UBS said it finds it ‘harder to see the organic upside’ for Halma PLC on Tuesday, as it cut the stock to ’neutral’ from ’buy’.

Halma shares dropped 4.8% to 2,161.47 pence each in London on Tuesday. UBS slashed its target price to 2,470p from 3,300p.

Earlier this month, the Buckinghamshire-based safety equipment maker reported that in the half-year, revenue totalled £875.5 million, up from £737.2 million the previous year.

Pretax profit, however, dropped to £145.5 million from £167.5 million. Halma said this drop was due to a gain on disposal of £34.0 million in the first half of its last financial year, which wasn’t repeated. Excluding this gain, it noted, pretax profit was up 9%.

‘Halma has been successful in delivering against its 5% target for organic growth (revenue and profit), but has underperformed against its target, albeit modestly, for acquisitive profit growth, with a 10-year average of 4.3% and 5-year average of 3.6%, against a 5% target,’ UBS noted.

UBS noted that Halma’s growth has previously been well-balanced between organic and M&A. However, it forecasts a moderation in organic growth, which would require larger M&A activity. Such activity tends to carry larger integration risks, the Swiss lender said.

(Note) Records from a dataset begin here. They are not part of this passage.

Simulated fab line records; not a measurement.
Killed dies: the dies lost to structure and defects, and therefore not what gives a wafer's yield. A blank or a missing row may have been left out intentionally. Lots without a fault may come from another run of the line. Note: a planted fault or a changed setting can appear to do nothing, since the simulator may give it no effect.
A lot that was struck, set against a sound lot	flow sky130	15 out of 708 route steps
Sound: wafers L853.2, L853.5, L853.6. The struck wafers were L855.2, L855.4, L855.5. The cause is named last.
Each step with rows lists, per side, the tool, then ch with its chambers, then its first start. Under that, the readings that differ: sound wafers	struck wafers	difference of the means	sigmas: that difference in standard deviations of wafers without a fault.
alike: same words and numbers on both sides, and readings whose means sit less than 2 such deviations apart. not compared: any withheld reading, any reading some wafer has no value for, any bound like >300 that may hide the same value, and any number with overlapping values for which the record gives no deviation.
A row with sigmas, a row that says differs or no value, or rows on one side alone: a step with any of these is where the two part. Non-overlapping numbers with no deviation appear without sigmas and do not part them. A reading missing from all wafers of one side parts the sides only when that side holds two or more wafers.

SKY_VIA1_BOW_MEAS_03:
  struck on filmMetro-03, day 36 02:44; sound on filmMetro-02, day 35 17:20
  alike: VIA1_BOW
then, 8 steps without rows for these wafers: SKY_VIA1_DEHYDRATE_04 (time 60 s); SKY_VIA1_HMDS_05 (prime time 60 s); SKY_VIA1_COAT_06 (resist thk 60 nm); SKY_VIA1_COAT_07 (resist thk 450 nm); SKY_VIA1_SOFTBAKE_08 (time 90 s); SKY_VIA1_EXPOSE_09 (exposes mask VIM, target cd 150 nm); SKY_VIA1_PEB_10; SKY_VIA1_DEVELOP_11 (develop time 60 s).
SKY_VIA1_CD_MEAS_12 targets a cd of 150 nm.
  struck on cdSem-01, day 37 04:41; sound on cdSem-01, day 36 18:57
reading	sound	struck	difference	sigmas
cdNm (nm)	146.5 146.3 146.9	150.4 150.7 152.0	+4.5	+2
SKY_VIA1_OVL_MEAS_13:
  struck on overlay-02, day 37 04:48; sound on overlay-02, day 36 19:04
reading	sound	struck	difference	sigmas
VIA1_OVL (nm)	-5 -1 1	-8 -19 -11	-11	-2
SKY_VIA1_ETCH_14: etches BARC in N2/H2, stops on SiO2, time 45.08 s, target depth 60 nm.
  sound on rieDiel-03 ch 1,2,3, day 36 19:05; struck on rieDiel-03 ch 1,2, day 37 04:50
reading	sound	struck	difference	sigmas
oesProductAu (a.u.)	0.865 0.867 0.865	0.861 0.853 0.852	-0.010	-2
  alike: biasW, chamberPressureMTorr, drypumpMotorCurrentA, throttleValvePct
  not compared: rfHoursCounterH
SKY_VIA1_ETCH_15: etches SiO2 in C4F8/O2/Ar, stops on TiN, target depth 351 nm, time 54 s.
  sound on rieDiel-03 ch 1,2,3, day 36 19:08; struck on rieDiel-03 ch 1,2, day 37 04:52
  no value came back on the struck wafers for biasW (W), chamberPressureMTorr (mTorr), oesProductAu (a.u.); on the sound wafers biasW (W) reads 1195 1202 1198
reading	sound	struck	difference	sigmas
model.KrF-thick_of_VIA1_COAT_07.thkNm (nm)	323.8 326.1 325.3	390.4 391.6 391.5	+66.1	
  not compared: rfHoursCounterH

‘Assuming that the long-term targets are not changed, and against a backdrop of moderating organic growth, we see it as plausible that larger [mergers & acquisitions], and its concomitant risks, are required in order to achieve targeted >10% EPS growth,’ UBS said.

Halma’s valuation will ‘follow the macro’, UBS contended, which could act as a catalyst for its valuation.

‘Halma’s UK exposure is the greatest in our coverage and any weakness in UK Infrastructure markets may weigh on sector margins, but we do not see this as a meaningful impediment to Halma’s quality status,’ the Swiss bank said.

It noted the firm’s revenue is weighted towards the Safety sector, and within that sector towards Infrastructure Safety. Infrastructure Safety has delivered margin growth in the past five years, whereas the old Process Safety segment saw a fall in margins, UBS said.

‘We note that the UK has actually been one of the more stable regions for Halma, right up until [the first half of 2021] when it was the worst performing region, and [the first half of 2022] when from that low base it was the highest growth region,’ UBS added.

Back in June, Halma said Andrew Williams has decided to retire as group chief executive on April 1 of next year, after 18 years in the role and 29 years with the company. In his stead, the firm promoted its Chief Financial Officer Marc Ronchetti to chief executive designate.

UBS maintains Halma is likely to stay the course under its new leadership.

‘The growth strategy of acquiring and growing businesses in global niches in safety, health and the environment looks set to continue,’ it said.

‘We have no reason to suspect that Halma’s strong M&A discipline will falter, our view is merely that the visibility on a level of earnings growth historically delivered is at this moment less clear,’ UBS concluded.

UBS expects a 20 basis point margin improvement between 2023 to 2025, which is below consensus of a 50 basis point rise.

The lack of margin progression leads UBS to prefer fellow FTSE-100 thermal energy management and pumping company Spirax-Sarco Engineering PLC, which it raised to ’buy’ from ’neutral’. It set a target price of 13,700p, raised from 11,110p.

Spirax-Sarco shares closed down 0.9% to 11,220.00p in London on Tuesday.